Proxmox VE Crashes

railcar

New Member
Feb 26, 2025
7
0
1
Hey, i have a problem with a proxmox VE installation of mine.

pve-manager/8.3.2
8 x Intel(R) Core(TM) i7-8550U CPU @ 1.80GHz
Linux 6.8.12-5-pve (2024-12-03T10:26Z)
32GB RAM

after a short while ( sometimes hours only, other times a day or max 2 ) they system completely locks up, if I use a screen and keyboard I cant type anything in the console even. its not dead, I can see the console, but no inputs can be given or anything. SSH dies, the webUI for proxmox dies and cant be reached, all LXC, all VM just dies.

where should I look in log files to see what causes this ? its a single machine with a modest installation, only a couple of LXCs and 1 VM
 
Hello railcar! Could you please post the output of journalctl --since <TIME> > journal.txt with a time at least 30 minutes before the issue occurred. Then please attach the file here.
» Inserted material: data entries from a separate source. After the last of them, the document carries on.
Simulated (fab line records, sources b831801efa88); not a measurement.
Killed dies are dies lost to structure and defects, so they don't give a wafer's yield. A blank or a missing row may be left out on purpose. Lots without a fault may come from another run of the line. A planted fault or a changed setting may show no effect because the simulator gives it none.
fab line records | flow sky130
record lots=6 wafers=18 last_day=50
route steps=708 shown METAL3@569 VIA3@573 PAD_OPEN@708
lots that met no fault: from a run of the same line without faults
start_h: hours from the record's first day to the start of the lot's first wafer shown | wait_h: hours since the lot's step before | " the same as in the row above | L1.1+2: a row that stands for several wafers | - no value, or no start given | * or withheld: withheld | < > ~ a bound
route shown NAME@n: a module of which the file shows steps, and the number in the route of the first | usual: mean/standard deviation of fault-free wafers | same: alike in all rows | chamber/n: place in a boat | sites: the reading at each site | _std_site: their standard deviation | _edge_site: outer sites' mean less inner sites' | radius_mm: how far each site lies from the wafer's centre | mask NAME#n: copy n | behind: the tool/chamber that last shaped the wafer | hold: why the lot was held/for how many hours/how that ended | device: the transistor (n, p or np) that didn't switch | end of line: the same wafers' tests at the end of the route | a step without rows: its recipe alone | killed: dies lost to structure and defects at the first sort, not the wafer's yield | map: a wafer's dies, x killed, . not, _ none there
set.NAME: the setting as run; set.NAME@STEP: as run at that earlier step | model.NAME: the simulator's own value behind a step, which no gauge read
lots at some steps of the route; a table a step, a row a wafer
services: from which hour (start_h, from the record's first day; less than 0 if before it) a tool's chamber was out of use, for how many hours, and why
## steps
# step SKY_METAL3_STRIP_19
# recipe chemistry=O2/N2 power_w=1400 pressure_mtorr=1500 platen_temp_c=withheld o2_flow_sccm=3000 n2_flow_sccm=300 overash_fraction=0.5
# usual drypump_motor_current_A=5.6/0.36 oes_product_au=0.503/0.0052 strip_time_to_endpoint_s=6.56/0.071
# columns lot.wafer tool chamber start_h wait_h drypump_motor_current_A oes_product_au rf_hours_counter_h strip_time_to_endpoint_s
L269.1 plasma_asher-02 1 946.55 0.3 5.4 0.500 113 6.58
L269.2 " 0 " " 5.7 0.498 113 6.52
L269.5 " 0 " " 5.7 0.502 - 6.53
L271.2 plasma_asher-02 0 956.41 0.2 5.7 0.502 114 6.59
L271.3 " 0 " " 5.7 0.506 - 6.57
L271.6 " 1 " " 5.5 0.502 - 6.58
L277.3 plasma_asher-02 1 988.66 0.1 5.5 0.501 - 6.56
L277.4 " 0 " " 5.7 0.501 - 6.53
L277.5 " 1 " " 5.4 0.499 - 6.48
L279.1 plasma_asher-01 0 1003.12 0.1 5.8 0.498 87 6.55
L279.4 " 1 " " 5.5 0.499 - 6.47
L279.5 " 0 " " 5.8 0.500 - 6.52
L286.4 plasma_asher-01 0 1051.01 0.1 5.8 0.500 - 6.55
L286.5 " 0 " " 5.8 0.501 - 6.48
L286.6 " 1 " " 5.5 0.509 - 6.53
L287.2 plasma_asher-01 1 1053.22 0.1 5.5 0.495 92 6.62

Just wondering, did the server work without issues until now? Did something change before the issues started to happen?
 
Sure, it is here. :)

I am not entirely sure when it started, I thought it might be when I added a LXC so I had 3 running instead of only 2, but then I went back for a while, to only have 2 LXC and the machine still froze.
 

Attachments

The journal reports some Ext4-related warnings:
Feb 26 09:29:55 pve kernel: EXT4-fs warning (device dm-11): ext4_multi_mount_protect:328: MMP interval 42 higher than expected, please wait.
Also, at the end:
Feb 26 09:59:45 pve smartd[748]: Device: /dev/sdb [SAT], SMART Prefailure Attribute: 1 Raw_Read_Error_Rate changed from 111 to 113

It seems that there is some issue related to /dev/sdb. In general, this can happen due to different reasons:
  • broken filesystem (e.g. after a power loss)
  • faulty disk
  • faulty SATA cables
Just to be sure, could you please post the output of smartctl -a /dev/sda and smartctl -a /dev/sdb?
 
The HDD at /dev/sdb has a high number of errors, so at the moment it seems like your HDD is failing. You might want to try running smartctl -t short /dev/sdb just to be sure, then check the results using smartctl -a /dev/sdb (or smartctl -l selftest /dev/sdb).

Either way, you should prepare backups before it's too late. In case you want to replace the failing HDD, keep in mind that we recommend datacenter/enterprise SSDs with power-loss protection.
 
The harddrive is an old drive, but should it cause the entire system to halt ? i mean its "just" a second disk for storing the LXCs onto, not Proxmox itself.
 
Thanks for the output! You are right, the HDD should not affect the whole system. Does it still freeze when you don't start the LXC containers?

Also, could you please do the same tests above on /dev/sda?
 
I haven't encountered that, but even the disk dies and thus the LXC stopped working, I would assume the WebGUI and the proxmox box would still function, so I don't see why this have a correlation ?

i've attached the output after scan of /dev/sda
 

Attachments

Alright, then at least we know that the RAM is probably not the issue.

Just to rule out other issues (as far as possible), could you please:
  1. Update PVE to the latest version and reboot. Your kernel is not fully up to date.
  2. Install the latest BIOS update for your system.
  3. Enable the non-free-firmware Debian repository and install the CPU-vendor specific microcode package. Make sure to restart afterwards.
  4. Check the temperature of the CPU.
  5. Perform a CPU stress test and check the CPU temperature.
  6. If nothing helped, try the newer opt-in kernel 6.11.